Towards Speech Technology for Garo: A Low-Resource ASR System via Multilingual Transfer

Badal Nyalang; Kathy Biginchi Ch Momin

doi:10.20944/preprints202602.0686.v1

Submitted:

06 February 2026

Posted:

09 February 2026

You are already at the latest version

Abstract

We present a fine-tuned Whisper model for automatic speech recognition (ASR) in Garo, a low-resource Tibeto-Burman language spoken in Northeast India. Using training samples from the Vaani dataset, we fine-tune Whisper-small and achieve a Word Error Rate (WER) of 9.74% and Character Error Rate (CER) of 3.82% on the test set, representing a 97.5% relative improvement over the zero-shot baseline. Our model produces perfect transcriptions for over 60% of test samples and achieves real-time inference speeds. We analyze error patterns including code-switching challenges and morphological complexities specific to Garo. The model is publicly released to support future research in low-resource speech recognition for Tibeto-Burman languages.

Keywords:

Garo

;

automatic speech recognition

;

Whisper

;

low-resource languages

;

Northeast India

;

Tibeto-Burman

;

fine-tuning

;

speech technology

Subject:

Computer Science and Mathematics - Artificial Intelligence and Machine Learning

Introduction

Garo is a Tibeto-Burman language spoken by approximately 1.2 million people primarily in Meghalaya, India, and parts of Bangladesh. Despite its significant speaker population, Garo remains technologically underserved with limited digital resources and no publicly available speech recognition systems.

Automatic speech recognition has seen remarkable progress with transformer-based models like Whisper [1], which demonstrate strong multilingual capabilities. However, Whisper’s training data does not include Garo, resulting in poor zero-shot performance.

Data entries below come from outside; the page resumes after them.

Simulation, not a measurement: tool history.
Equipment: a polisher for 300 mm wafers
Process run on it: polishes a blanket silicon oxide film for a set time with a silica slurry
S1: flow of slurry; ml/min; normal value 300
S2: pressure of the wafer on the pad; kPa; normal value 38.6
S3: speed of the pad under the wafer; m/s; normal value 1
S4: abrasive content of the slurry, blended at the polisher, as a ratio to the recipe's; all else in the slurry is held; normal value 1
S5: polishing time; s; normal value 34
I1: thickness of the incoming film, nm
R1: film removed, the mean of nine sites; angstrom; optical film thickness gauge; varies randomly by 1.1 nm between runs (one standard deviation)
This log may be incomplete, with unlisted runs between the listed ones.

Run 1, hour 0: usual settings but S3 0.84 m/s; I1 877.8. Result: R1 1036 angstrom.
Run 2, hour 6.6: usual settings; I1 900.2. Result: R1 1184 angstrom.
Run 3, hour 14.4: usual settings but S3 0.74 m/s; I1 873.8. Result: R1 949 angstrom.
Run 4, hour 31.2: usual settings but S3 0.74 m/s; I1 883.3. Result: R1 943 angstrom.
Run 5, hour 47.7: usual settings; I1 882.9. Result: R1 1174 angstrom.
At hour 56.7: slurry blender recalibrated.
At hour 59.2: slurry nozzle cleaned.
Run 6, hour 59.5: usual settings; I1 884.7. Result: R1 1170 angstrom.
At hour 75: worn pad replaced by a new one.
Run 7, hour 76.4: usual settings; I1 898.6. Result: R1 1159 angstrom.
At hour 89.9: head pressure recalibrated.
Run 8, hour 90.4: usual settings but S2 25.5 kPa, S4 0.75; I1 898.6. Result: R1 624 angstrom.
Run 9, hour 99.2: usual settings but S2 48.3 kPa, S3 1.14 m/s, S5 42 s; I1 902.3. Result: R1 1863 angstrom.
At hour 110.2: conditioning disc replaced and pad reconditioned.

In this work, we fine-tune Whisper-small on Garo speech data from the Vaani dataset [2] and evaluate its performance comprehensively. Our contributions include: (1) a publicly available ASR model for Garo language achieving under 10% WER; (2) comprehensive evaluation with detailed error analysis; (3) analysis of challenges specific to Garo phonology and morphology; and (4) open release of the trained model for community use.

Related Work

Low-Resource Speech Recognition

Low-resource ASR presents unique challenges due to limited training data, lack of standardized orthography, and scarce linguistic resources [3]. Transfer learning approaches have shown promise for adapting multilingual models to new languages with limited data [4,5]. Recent work demonstrates that pre-trained models can be effectively fine-tuned on datasets containing just thousands of utterances rather than the hundreds of thousands typically required for training from scratch [6,7].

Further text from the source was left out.